I just recorded a Trio of four songs… both couples of songs. The new two from Thursday and the combo of “Splinter” and “Hold on Me.” I don’t know if i really want to upload it, because it feels a little too raw, but i want to have those songs on here to hear, so we’ll see. But, for now i have to go. *sigh* See you later.
Damnit, you’re not supposed to ask me to reconsider after i break your heart. You’re supposed to stay broken, like i am. You’re making me cry again; this was supposed to be the easiest way out. But, there’s not an easy way, is there? I know you’re reading this from time to time. I still love you, and i spent all last night whining to my friends that i obviously made a big mistake in breaking up and not working it out. But, i’m not so sure now. As much as i like *you*, i don’t know if i need *us* in my life right now. I wish it could just be easy and casual and simple, but we both actually do like each other too much … except i can’t show it because it intrudes on the rest of my life, and you show it all the time. This is entirely my fault, you know, and you’re still as beautiful and intelligent as the day i met you. More, actually. But… it felt like something destructive to me instead of constructive, and if i came crawling back now i’d never have the heart to break up with you again. And, eventually it will need to end. I just was stupid enough to make that eventually now…
I can’t get Bejeweled to load at all, and i’m severely addicted to it, and it really should load so i can start mindlessly clicking it so i can forget about the rest of life and just focus on those shiny little jewels. Grrrr…
Isn’t it sick how i use my personal misery as fodder for traffic? Ironically, i stubbornly refused to talk about her while i was dating her because it seemed like a private affair, but this log has always been about yearns and burns, and i’m definitely doing a lot more of both right now than i’ve been doing recently. Still, this does feel a little destructive – but it also feels rather cathartic: i can unload bits and pieces of it on my friends, but here i can unload all of it and have it to come back to as proof of what i was feeling. And, godforbid i ever lose track of a feeling … maybe i should have blogged about how much i liked her to begin with.
Hmph. G’morning. She seems to be reading this now, which is amusing because we had just both agreed not to read each other’s webpages a few days ago. To be fair, she probably caught wind of it from reading Post-sBlog2 and came over to see what i was saying. She just informed me that she was not drinking virgin drinks the entire night and that she got severely drunk, which is fine by me, but i know i saved her at least two or three shots worth of misery (which could have been the difference between drunk and getting hurt). Even having slept on her last comment (scroll down two posts, silly) made by email i don’t know what to do – and of course she read that i don’t know what to do and now knows that in reality she’s in control, because i didn’t really want to break up. But… i might want to stay broken up. I don’t know.

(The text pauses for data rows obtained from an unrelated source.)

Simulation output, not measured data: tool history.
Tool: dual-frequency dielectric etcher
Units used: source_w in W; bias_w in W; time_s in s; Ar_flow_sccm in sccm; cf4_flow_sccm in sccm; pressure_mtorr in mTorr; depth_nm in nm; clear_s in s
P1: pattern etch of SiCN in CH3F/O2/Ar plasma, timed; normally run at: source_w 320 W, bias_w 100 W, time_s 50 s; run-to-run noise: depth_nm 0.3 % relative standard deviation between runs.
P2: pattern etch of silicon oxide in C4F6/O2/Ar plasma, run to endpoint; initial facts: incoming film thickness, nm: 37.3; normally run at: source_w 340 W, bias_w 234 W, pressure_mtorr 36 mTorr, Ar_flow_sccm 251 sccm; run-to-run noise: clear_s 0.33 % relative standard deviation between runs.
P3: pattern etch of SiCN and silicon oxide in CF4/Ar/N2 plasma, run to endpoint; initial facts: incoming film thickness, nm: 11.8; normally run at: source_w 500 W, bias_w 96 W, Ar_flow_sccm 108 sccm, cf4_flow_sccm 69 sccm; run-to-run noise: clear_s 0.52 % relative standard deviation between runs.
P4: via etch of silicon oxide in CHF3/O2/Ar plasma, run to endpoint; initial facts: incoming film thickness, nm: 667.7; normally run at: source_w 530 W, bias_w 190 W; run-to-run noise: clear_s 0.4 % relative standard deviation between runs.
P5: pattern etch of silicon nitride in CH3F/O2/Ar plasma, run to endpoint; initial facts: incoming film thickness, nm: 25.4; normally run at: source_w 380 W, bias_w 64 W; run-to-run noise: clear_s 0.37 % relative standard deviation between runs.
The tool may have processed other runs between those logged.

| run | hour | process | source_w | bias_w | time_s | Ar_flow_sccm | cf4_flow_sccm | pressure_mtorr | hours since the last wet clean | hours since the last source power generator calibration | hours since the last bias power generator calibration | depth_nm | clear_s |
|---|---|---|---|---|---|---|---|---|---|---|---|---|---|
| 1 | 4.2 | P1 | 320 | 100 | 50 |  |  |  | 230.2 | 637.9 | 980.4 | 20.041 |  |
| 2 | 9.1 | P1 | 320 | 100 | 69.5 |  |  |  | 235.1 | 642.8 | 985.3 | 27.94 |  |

Well, that’s one to sleep on, isn’t it?
Meanwhile, after the party ended i wound up at ben’s dorm room, hanging out with Ben and his roommate and our castmate Sharon and playing electric guitar on the floor until i got sober. I don’t know if i’ve ever mentioned Ben … but i’m not actually friends with him. It’s more like being jealous of his whole being and also thinking he’s really cool (a long story, partially having to do with his golden voice and partially having to do with girls liking him) . Except… suddenly we’re friends, and we hug each other goodbye and have dumb guy conversations to annoy Sharon because she’s the only girl in the room. I think being friends with more guys who i genuinely like would really add something to my social status right about now, and if there was anyone i ever really liked it would be Ben.